Real estate mogul Donald Trump has talked about running for the presidency before. He generated some buzz but little real interest, and then skipped away to happier and more lucrative pursuits. Now he’s back and poised to launch a race for the White House in 2012. And this time there is a great deal of interest. The question beckons: “Why now?”
For conservatives, the downsides are obvious. Trump is not a conservative in the small government sense of the word. He has cooperated enthusiastically with politicians of all stripes. This is not surprising, as his business interests are heavily impacted by federal, state and local government policy. He is much more likely to be a big government Republican in the mold of a George W Bush than a game changer like Ronald Reagan. So do we prepare the brickbats and attack this budding candidacy?
Not necessarily. True, Donald Trump has to convince a lot of perfectly reasonable people who have very understandable doubts about him, this writer included. After the debacle of 2008, any GOP contender has to prove himself, not just rely on name recognition to prevail in a vacuum. But there are two reasons why The Donald may carry the day.

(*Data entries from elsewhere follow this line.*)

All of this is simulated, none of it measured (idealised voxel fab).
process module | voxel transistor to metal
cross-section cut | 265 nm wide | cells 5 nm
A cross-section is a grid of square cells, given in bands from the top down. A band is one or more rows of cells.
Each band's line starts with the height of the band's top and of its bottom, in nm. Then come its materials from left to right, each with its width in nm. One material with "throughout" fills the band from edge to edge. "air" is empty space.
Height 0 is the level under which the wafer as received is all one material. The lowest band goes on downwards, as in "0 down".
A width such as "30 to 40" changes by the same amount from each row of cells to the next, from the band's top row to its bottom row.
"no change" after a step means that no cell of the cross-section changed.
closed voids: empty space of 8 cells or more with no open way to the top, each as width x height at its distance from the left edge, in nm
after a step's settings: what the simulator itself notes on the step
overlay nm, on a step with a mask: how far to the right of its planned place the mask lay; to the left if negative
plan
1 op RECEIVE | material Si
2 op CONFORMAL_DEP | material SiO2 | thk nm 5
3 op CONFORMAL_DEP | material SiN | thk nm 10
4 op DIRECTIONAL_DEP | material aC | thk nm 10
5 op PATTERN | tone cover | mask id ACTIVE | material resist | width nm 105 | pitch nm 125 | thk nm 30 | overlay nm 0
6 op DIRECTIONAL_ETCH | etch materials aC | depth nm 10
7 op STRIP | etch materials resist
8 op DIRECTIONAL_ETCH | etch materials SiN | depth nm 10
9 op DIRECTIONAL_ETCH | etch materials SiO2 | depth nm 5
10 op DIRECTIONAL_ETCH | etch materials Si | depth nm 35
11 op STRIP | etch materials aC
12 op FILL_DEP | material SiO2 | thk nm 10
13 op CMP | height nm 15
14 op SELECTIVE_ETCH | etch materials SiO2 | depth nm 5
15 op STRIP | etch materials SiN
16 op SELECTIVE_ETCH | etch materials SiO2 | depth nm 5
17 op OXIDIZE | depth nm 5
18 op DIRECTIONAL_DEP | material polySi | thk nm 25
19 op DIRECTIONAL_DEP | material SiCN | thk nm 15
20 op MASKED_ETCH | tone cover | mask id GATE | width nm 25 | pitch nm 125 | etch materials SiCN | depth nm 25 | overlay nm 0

First, the scrappy New Yorker is beyond intimidation, surprise or embarrassment by the Obama-leaning media. It’s all OUT there- the wives, the divorces, the hair, the multiple financial crises and restructurings that have besieged his empire. He has come through them all, ready for the next big game, his celebrity status undiminished. Many GOP contenders are desperate to be liked. Others retreat into ideology and are thus incomprehensible to the average voter. Trump doesn’t give a damn about the former and is too pragmatic to be concerned with the latter. For Trump, it’s the thrill of the hunt- wealth, women and now history.
The hunt brings us to the second consideration, where the operative word is fight. Trump has already shown a willingness to go where other people are afraid to go – Obama’s murky origins, his even murkier values, our competition with China, the decline of American power. These are not ideological issues, and The Donald can get a lot of the nuances wrong. But they must be talked about. Trump has shown an appetite for the fight at the end of his career that goes beyond the art of the deal. Once very supportive of Obama, he appears genuinely appalled at the direction the president has taken this country, and is telegraphing his dismay directly at the voters, who feel the same in record numbers.
Is he a good bet? Who really knows at this point? And what about the vision thing? To be sure, Trump is no righty heartthrob. But he is a builder to the depths of his being. And builders don’t like the philosophy of decline that entrances Obama and his coterie. Someone who builds in America is instinctively drawn to the goal of a thriving and prosperous nation that can hold its own in competition with foreign powers, and one that can take on its enemies if need be.
For the voters, that may be enough. Time will tell.